Council opts for traffic calming, Squamish Nation-related actions and others over paid parking by 2025, vehicle residency policies and other tactics.

Council endorsed some priorities for the remainder of their term, but prioritizing some initiatives over others drew the ire of a few in the audience.

After a long discussion about numerous priorities at hand on April 2, council unanimously endorsed priorities for the District of Squamish’s strategic plan including the three Squamish Nation-related priorities from the heritage strategy, speed limit reduction and traffic calming policy implementation, and policies for partnering with community organizations.

The reasoning behind needing to make these priority decisions, said chief administrative officer Linda Glenday, is that District staff are currently overloaded.

“Frankly, we are oversubscribed. We have a very ambitious staff. If you look at the municipal services list of tactics, that’s our next process is to pare that down to a realistic amount … that we can actually deliver in three years,” she said. “The reason we’re asking council to endorse the priority tactics this year is so that we are aligned.”

Vehicle residency policy options and implementing paid parking by 2025 were the two most debated topics that did not become priorities going forward. The paid parking aspect would continue to be worked on but the completion date would be pushed, likely beyond the current council’s term, and there was not a particular next step named for vehicle residency.

“When everything is a priority then nothing is a priority. So, it is incredibly important that we focus our work and understand the trade-offs that are happening,” said Mayor Armand Hurford. “There are trade-offs that impact people in every piece of our work.”

Vehicle residency

Council heard from a couple of people about vehicle residency before the priority presentation,  as council opted to hear from them as part of unscheduled public attendance. 

Later, Coun. Lauren Greenlaw brought forth a motion to consider removing prohibitive vehicle residency language from the camping bylaw at a committee of the whole meeting, but the motion did not pass as she was the only vote in favour. 

Council was disrupted several times during the discussion by members of the public in the gallery during the discussion. Although what was said by the audience members was unclear, several on council asked for comments to be held while they deliberated.

“We have not seen a decrease in vehicle residents, which is to say the bylaw has not deterred sleeping in vehicles. Instead, it has served to make sleeping in vehicles less safe and less comfortable for those who are choosing this lifestyle and perhaps worse for those who are living in vehicles out of necessity,” Greenlaw said.

Greenlaw said broadening the definition of housing, plus increasing trash cans and toilets will better serve the community in the long run. 

On the other hand, Coun. Jenna Stoner said simply changing the bylaw wouldn’t address the overarching challenges, as the bylaw was originally implemented to address problematic behaviour. 
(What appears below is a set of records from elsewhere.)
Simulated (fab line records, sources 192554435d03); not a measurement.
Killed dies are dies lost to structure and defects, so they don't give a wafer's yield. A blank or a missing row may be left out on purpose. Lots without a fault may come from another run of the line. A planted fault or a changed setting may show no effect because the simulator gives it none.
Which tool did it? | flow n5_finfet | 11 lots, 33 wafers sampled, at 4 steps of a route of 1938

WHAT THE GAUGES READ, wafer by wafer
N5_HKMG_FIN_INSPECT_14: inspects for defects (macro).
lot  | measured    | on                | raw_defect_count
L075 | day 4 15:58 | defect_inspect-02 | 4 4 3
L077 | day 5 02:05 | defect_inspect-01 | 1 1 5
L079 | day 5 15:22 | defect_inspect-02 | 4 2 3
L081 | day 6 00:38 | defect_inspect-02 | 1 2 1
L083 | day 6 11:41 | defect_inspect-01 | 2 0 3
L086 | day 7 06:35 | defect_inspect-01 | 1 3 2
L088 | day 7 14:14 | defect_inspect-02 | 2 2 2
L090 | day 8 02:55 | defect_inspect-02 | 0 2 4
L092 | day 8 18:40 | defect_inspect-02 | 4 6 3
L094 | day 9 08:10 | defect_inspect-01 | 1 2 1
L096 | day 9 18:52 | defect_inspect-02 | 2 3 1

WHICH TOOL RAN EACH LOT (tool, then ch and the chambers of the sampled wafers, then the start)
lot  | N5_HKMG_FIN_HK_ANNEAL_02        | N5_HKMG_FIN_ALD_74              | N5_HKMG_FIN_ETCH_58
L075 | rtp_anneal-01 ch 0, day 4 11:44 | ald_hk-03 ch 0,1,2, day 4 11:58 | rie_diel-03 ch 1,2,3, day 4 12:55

Coun. Andrew Hamilton echoed Stoner in his comments.

“The challenge I see here is that a viable, durable and fair solution is enormous,” he said. “I want to find a durable solution, but I don't see us having the capacity to find that solution in the short-term.”

Greenlaw countered Stoner and Hamilton saying that the dilemma is that neither short- or long-term solutions are ideal, so the issue doesn’t get resolved.

“The long-term solution is too expensive and the short-term solution is not perfect. So it just gets kicked down the road and never actually addressed,” she said.

Despite the motion failing, Greenlaw said she wanted to collaborate with council members on solutions.

Traffic calming before paid parking

Council also discussed the trade-off between focusing on implementing paid parking versus traffic calming.

Glenday informed council members that essentially they were choosing which to attempt to complete before the end of their term.

After a lengthy discussion—with some councillors initially voting in favour of a motion prioritizing paid parking that failed—council unanimously opted for traffic calming.

“It’s incredibly challenging for me to prioritize a halfway measure of paid parking over the pieces that are life safety. And when I reflect on other ways we’ve prioritized things, to me, life safety comes first,” said Hurford.

Coun. John French called the choice between the two a “total gametime decision,” but ultimately landed on speed reduction and traffic calming.

“When I think about speed limits … it takes me immediately to the young school kids who live in my complex and walk along Government Road to Mamquam Elementary School,” he said. “There’s a significant stretch of road where those students are walking and vehicles are travelling at well over 50 kilometres an hour. I want to protect those kids.”

Until April 8, residents can submit online feedback, or in person at The 55 Activity Centre, directly to the District about areas to improve road safety.

Along with these endorsed priorities, council also updated an objective of the strategic plan to include language around developing and implementing a memorandum of understanding between the Squamish Nation and the District. This particular piece is an objective that came about after the District and the Nation signed the Wa Iyı́̓m ta Sḵwx̱wú7mesh (Squamish Strong) Protocol Agreement in July 2023. 

Council also OK’d considering trade-offs for future new initiatives rather than simply adding them to the plate.